Dumitraș and Tokekar Receive Amazon Research Awards

Two faculty members in the University of Maryland Institute for Advanced Computer Studies have each received an Amazon Research Award of $80K in research funding and $20K in Amazon Web Services promotional credits, totaling $100K.

Tudor Dumitraș (right in photo), an associate professor of electrical and computer engineering, will use the funding to continue his work measuring the effectiveness of malware detectors that employ machine learning. Pratap Tokekar, an associate professor of computer science, will continue developing algorithms to advance teams of autonomous robots.

Dumitraș says his project grew out of an award-winning paper, “When Malware Changed Its Mind: An Empirical Study of Variable Program Behaviors in the Real World.”

In that study, the researchers investigated how malware samples change their behavior when executed on different hosts or at different times. Drawing from a novel dataset of 7.6 million execution traces, recorded in 5.4 million real hosts across 113 countries, the study detailed the first large-scale analysis of behavior variability in the wild.

“Once we understood how the behavior of malware samples changes across executions, my students and I started thinking about how this problem might impact today’s malware detectors—particularly the ones that employ machine learning,” says Dumitraș, who is also a core faculty member in the Maryland Cybersecurity Center.

For the Amazon-funded work, his team will use their previous dataset to approach the question of how to adapt machine learning techniques to the security domain from first principles—the act of breaking a problem down to the fundamental parts and building up from there.

Ultimately, their goal is to develop generic tools and techniques that are relevant for security services that rely on machine learning.

Collaborating with Dumitraș on the project are Yigitcan Kaya, a fifth-year doctoral student in computer science; Octavian Suciu, a postdoctoral researcher in MC2; and several summer interns.

Tokekar’s Amazon project involves designing scalable coordination algorithms for large multi-robot teams that are operating in uncertain, dynamic conditions.

Unless they are operating in completely controlled environments—such as a lab—robots must deal with various sources of uncertainty in the air and on the ground, like inclement weather and other moving objects.

Tokekar and his team will develop risk-aware route planning and coordination algorithms that can reason in these uncertain conditions. The resulting algorithms will be evaluated rigorously through practical and long-term deployments of robots in natural, uncontrolled conditions.

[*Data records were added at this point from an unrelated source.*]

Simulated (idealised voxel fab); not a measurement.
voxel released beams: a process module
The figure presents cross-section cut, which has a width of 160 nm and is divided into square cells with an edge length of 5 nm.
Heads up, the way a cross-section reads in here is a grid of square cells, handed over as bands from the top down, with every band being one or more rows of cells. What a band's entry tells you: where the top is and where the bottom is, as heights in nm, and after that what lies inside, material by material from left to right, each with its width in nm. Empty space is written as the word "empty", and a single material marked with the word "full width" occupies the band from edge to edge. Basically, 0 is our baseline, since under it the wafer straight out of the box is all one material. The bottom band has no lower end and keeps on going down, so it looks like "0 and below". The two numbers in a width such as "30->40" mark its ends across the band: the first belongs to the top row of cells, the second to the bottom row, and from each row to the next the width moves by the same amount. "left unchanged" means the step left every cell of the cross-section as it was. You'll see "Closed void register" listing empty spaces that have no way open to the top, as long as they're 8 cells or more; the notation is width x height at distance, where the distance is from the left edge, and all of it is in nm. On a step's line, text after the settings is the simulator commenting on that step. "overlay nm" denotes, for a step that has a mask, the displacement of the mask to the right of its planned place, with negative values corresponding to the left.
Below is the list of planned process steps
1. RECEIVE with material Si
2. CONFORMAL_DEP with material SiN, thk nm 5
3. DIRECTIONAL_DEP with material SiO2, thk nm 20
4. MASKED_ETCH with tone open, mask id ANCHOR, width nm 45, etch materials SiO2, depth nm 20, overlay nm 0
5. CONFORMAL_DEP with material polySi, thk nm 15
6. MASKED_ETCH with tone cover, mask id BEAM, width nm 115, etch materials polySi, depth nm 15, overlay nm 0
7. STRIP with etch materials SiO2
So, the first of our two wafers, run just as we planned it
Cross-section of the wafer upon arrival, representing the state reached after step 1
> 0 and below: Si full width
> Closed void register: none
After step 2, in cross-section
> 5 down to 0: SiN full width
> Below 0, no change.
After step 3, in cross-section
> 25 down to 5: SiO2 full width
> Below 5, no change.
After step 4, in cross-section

“Amazon is a leader in deploying fleets of multi-robot systems in warehouses, and this problem has been a major focus of my group’s research recently,” Tokekar says. “It's a fundamental challenge that we need to address in order to bring robots outside of controlled conditions and into the wild.”

Guangyao Shi, a fifth-year doctoral student in electrical and computer engineering, and Ishat Rabban, a third-year doctoral student in computer science, are also involved in the project.